For instance, supposing a publisher is working on a 'flat' document i.e. one with only one level in the <navPoint> hierarchy. If a new content document needs to be inserted between two documents with playOrder values of 5 and 6, the publisher might add the new <navPoint> as the last node in the <navMap>; they would give the new <navPoint> a playOrder value of 6, and increment the playOrder of all <navPoint> elements that need to follow it in reading order.

What this means is that before presenting the navigation details to the reader, the <navPoint> nodes need to be sorted by their playOrder attribute. There are several approaches that could be taken, but the one described here is to use an XSL transform.
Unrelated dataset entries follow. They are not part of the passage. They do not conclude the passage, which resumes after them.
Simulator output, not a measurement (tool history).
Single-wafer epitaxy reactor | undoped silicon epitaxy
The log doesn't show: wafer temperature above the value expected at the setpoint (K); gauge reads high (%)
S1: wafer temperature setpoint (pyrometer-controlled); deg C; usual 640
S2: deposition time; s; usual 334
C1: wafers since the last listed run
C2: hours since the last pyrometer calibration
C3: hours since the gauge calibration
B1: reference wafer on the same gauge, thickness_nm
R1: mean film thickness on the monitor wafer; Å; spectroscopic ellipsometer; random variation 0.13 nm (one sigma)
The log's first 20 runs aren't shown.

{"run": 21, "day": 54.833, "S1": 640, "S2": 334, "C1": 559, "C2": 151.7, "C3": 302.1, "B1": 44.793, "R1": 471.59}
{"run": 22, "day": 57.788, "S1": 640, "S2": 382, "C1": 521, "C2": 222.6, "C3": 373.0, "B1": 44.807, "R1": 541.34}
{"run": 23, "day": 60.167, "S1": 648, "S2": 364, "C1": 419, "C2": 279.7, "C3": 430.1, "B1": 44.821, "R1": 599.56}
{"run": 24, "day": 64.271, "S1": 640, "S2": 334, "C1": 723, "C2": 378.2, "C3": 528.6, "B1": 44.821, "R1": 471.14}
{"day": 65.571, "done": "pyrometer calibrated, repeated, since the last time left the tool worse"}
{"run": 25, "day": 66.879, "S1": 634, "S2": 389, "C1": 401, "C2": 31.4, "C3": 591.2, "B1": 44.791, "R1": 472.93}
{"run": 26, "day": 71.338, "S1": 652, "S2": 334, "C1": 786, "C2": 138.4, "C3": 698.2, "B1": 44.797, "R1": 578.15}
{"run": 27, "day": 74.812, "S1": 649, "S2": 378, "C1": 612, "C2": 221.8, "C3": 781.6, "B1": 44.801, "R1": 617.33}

The following listing shows one possible transform.

1   <?xml version="1.0" encoding="utf-8"?>
2     <xsl:stylesheet version="1.0" xmlns:xsl="http://www.w3.org/1999/XSL/Transform">
3        <xsl:output method="xml" indent="yes" omit-xml-declaration="no" encoding="utf-8"/>
4        <xsl:template match="node()[local-name()='navMap']">
5           <xsl:element name="navMap">
6               <xsl:apply-templates select="node()[local-name()='navPoint']">
7                 <xsl:sort select="number(@playOrder)" data-type="number"/>
8               </xsl:apply-templates>>
9           </xsl:element>
10      </xsl:template>
11      <xsl:template match="node()[local-name()='navPoint']">
12         <xsl:copy-of select="."/>
13     </xsl:template>
14 </xsl:stylesheet>
At line 3, the <xsl:output> statement declares that the output is to be an XML document which includes an <?xml ?> declaration and is encoded in UTF-8.

Lines 4-10 of the transform find and process the <navMap> element.

At line 5 a new <navMap> is generated in the output.

At line 6, the transform handles the <navPoint> elements. The corresponding template at lines 11-13 returns a copy of each <navPoint>.

Line 7 is the key to the whole transform. It sorts the returned <navPoint> elements using the playOrder attribute.

The end result is a <navMap> in which the <navPoint> elements are in the order in which they should be presented to the reader.

Calling the transform in C#
The calling sequence for using this transform in C# can be something like the following:
// load the transform into an XslCompiledTransform instance
XslCompiledTransform xslt = new XslCompiledTransform();
xslt.Load(MapPath(".") + "/TransformNavMap.xsl");

// prepare an XmlWriter to write the transform output
StringBuilder newNavMap = new StringBuilder();
XmlWriter writer = XmlWriter.Create(newNavMap , xslt.OutputSettings);

// sort the book's navMap using the transform
xslt.Transform(book.container.package.ncx.NavMap, writer);
writer.Close();
Now the new <navMap> can be retrieved as an XmlDocument using newNavMap.ToString();